In my opinion, they just don't get it.  They can't understand how anything could happen without the leadership of the vanguard party guided by its peculiar understanding of Marx to lead the working class and explain to them what to do.  I get a kick out of such groups criticizing more autonomous groups of working people for failing to immediately overthrow the state and establish a new world.  I get a kick out of it because these "socialists" have such a great record of doing such.  Laugh, chuckle, tears...

The truth is, you know, when these sorts of things start, when autonomous movements of working people begin,  no one can say where they will lead.  Working people can pretty much accomplish anything.  Vanguard parties can never accomplish much of anything worth a damn.  So if the working people of Spain have not, or do not, smash the State, and destroy Capital the day after tomorrow, their chances of getting it done in the future are, at least, a real possibility.  

Meanwhile, in Spain, today, you just sort of have this feeling that all this is leading somewhere interesting.  You just have this feeling...

That brings us to the following post from Open Democracy.

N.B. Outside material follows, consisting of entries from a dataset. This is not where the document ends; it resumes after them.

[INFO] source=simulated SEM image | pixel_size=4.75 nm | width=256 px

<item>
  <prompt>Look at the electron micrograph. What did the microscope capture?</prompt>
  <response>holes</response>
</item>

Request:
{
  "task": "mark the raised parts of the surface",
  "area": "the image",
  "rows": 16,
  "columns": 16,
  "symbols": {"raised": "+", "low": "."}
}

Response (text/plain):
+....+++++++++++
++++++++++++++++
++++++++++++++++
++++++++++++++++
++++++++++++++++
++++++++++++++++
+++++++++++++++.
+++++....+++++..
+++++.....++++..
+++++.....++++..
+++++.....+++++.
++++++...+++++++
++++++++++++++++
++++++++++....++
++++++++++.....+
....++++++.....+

Spain: redefining democracy?

Liz Cooper

The Spanish prefer to describe themselves as picaresque or roguish, but the arrogance of the rich and endemic corruption in post-Franco Spain is changing attitudes.  Liz Cooper says that volcanic change is on the way 

The King of Spain, who happens to hold a position as an honorary President of the World Wildlife Fund, goes off to Africa on an elephant hunt, is caught out by the world’s press, promises not to do it again and apologizes on returning home. In the year 2012.  The following year his younger daughter, Princess Cristina is to be charged with fraud along with her husband Iñaki Urdangarin, both required to answer questions on the corrupt use of their company funds. While the opposition puts on the pressure to change the Constitution so that the Royal Family has to declare its economic interests, a right wing Government in power with an absolute majority suggests that may take some time. The King has meanwhile voluntarily agreed to make the Palace accounts public, at the same time sending his daughter and son-in-law off to Qatar. When the case first came to light, they were sent to Washington. We are told that Iñaki will go off to Qatar in the near future and the Princess is to follow after the end of the school year, presumably in the interests of their children’s education. Very neat.

The arrogance of the rich is astonishing. Is their level of arrogance so high that it never occurs to them that they could be found out?  Or do they assume no one would dare to accuse them of criminal behaviour, whatever the evidence?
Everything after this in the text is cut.